Strange with most sawing on any type of saw (Circular, bandsaw or fretsaw) you only get burning when the saw is struggling to cut. Have you tried reducing the speed a little? The blades must get hot in use as I do notice on the cutting part of the blade but generally I have not noticed any burning on the work.
 
Burning is caused by friction, heat builds up & the wood burns so it could well be that you are being to cautious & moving the wood to slowly around the bends especially with the thinner stock, you get the same sort of thing with people new to CNC, they set very slow feed rates because they are unsure of what they are doing & don't adjust the speed of the spindle or router.
 
Strange with most sawing on any type of saw (Circular, bandsaw or fretsaw) you only get burning when the saw is struggling to cut. Have you tried reducing the speed a little? The blades must get hot in use as I do notice on the cutting part of the blade but generally I have not noticed any burning on the work.
Unfortunately I'm unable to adjust the speed as I'm using an older Hegner with single speed. I think it might actually be the old ply and its glue coupled with me being very hesitant to move along the line of cut.
 
Cover your patterns with clear parcel tape, this helps to stop the wood burning, something to do with the release agent on the back of the tape.
We often do this with a bit of sellotape, as you say it does seem to lubricate the cutting, sometimes we also rub some candle wax on the blade.
 
Cover your patterns with clear parcel tape, this helps to stop the wood burning, something to do with the release agent on the back of the tape.
When cutting perspex or other plastics often the pieces stick together after the cut because the waste melts and bonds the edges back together. Using masking tape solves this, the waxy tape seems to lubricate the cut. So the quoted suggestion may work. It is also easier to draw a visible line on.

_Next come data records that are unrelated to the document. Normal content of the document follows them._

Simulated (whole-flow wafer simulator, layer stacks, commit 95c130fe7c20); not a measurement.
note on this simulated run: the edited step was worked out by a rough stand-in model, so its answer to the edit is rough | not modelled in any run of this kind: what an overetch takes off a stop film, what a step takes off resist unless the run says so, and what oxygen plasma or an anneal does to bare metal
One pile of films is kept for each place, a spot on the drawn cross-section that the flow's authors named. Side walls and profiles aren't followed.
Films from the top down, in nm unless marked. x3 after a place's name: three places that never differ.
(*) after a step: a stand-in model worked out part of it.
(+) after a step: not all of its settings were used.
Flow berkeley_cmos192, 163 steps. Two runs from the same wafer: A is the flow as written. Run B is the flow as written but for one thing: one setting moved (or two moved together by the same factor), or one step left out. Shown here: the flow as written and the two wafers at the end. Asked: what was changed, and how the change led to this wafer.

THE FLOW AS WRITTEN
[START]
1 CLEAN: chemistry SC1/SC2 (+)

I have a single speed Hegner and when I cut thick bits of oak, for example, the blade does get very hot but I've never managed to burn the wood. I have found that the Hegner is so good that the blade only fails after a lot of use when its blunt, it then becomes very hot.

Ply at 5/8ths would be similar to my experience with oak, contrary to the advice above I think pushing hard to cut faster would cause more heat than going slow, though dissipation of the heat generated would be slow with such thick material. I generally use a No. 9 blade and as I said I've not managed to set anything on fire yet!!

Good luck
Martin
 
When cutting perspex or other plastics often the pieces stick together after the cut because the waste melts and bonds the edges back together. Using masking tape solves this, the waxy tape seems to lubricate the cut. So the quoted suggestion may work. It is also easier to draw a visible line on.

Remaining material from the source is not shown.